Most of the time, I could work out what the word might have been. It was tedious, but I could still follow the story. Until it cut out as they mentioned “the myth of…”

I had no context for what that missing word might be. There were very few clues in what I had heard. I had even caught the initial sound of the word, but given that there are over 4000 words starting with ‘m’ (according to a scrabble dictionary), this was of little use.

I was left frustrated and perplexed. It wasn’t until they later repeated the phrase that I knew they were discussing “the myth of measurement”.

As a fluent reader, I could fill in most of the blanks despite my dodgy Bluetooth connection. However, this is the complicated guessing game that occurs in many classrooms under the guise of reading instruction.

Three cueing is the misguided belief that we need to consider the meaning, syntax, and visual information to decode words. Instead it promotes guessing based on context or using clues provided by pictures.

This style of instruction is evident in the current Australian Curriculum Foundation English elaboration, which has students “attempting to work out unknown words by combining contextual, semantic, grammatical and phonic knowledge”.

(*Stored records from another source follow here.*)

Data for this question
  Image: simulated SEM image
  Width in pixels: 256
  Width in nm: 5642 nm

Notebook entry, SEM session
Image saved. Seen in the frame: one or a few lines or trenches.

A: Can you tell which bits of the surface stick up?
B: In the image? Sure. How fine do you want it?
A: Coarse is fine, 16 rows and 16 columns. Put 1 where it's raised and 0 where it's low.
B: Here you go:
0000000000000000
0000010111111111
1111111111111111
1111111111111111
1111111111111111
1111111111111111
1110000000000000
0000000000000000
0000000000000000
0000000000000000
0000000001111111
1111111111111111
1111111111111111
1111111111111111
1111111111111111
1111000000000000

Of course, context is important in comprehending the text. However, the first step towards understanding must be accurate decoding.

To create readers who are good decoders students need to be able to orthographically map words, through linking letters with the sounds they represent. To achieve this, we need to explicitly and systematically teach phonics. Decoding occurs when we focus on the letters in front of us and process them in order. If I am looking at anything other than the text on a page to decode, then I am just guessing.

Of course, phonics is only one aspect of reading, but it is an essential skill. Students who can decode words have a much better chance at comprehending the text in front of them.

I recall a student who was reading chapter books. Whenever he got to a word he didn’t recognise, his eyes would jump to the small picture. This child was unfortunately an instructional casualty of three cueing. He had inadvertently been taught that he would understand the word if he looked somewhere other than the word.

This is exactly the type of reading behaviour that leads to a ‘third-grade reading slump’.

Three cueing is often seen as a hallmark of ‘balanced literacy’. Although there is no clear definition of what balanced literacy actually is, it is nevertheless popular term in Australian schools.

It certainly featured prominently in my training as a primary teacher just over a decade ago. One of the texts we were referred to was Fountas & Pinnell’s chapter called ‘Guided Reading Within a Balanced Literacy Program’ (1996).

So imagine my surprise when the same authors posted a blog this week distancing themselves from the term ‘balanced literacy’!

Unfortunately, this shift away from the balanced literacy label doesn’t seem to coincide with any substantive change in their approach to teaching reading.

Recently, social media erupted as a moderator for Fountas & Pinnell’s facebook group suggested that we should accept that 20 per cent students will be unable to read proficiently. I am not sure where this figure came from, and Fountas & Pinnell have since apologised. However, to claim that 1 in 5 was an acceptable rate of failure caused an outburst. 

Imagine the outcry if 20 per cent of students didn’t have lunch! This equates to over 800,000 current students in Australia. As educators, we should not accept this high number of instructional casualties.

Many parents shared the stories of their children, who are instructional casualties of three cueing. The devastation, heartbreak and illiteracy that are perpetuated by the prevalence of this practice is shocking!

Think about your family and friends. How many of them are you willing to allow to be instructional casualties? How can we possibly condemn such a large proportion of them to a life of struggling to read?

Three cueing, by its nature, leads students to guess at words. This creates instructional casualties who become poor readers. Our children deserve to be taught the skills they need to decode words accurately.

Teaching phonics systematically and explicitly as part of our literacy instruction empowers every child to read.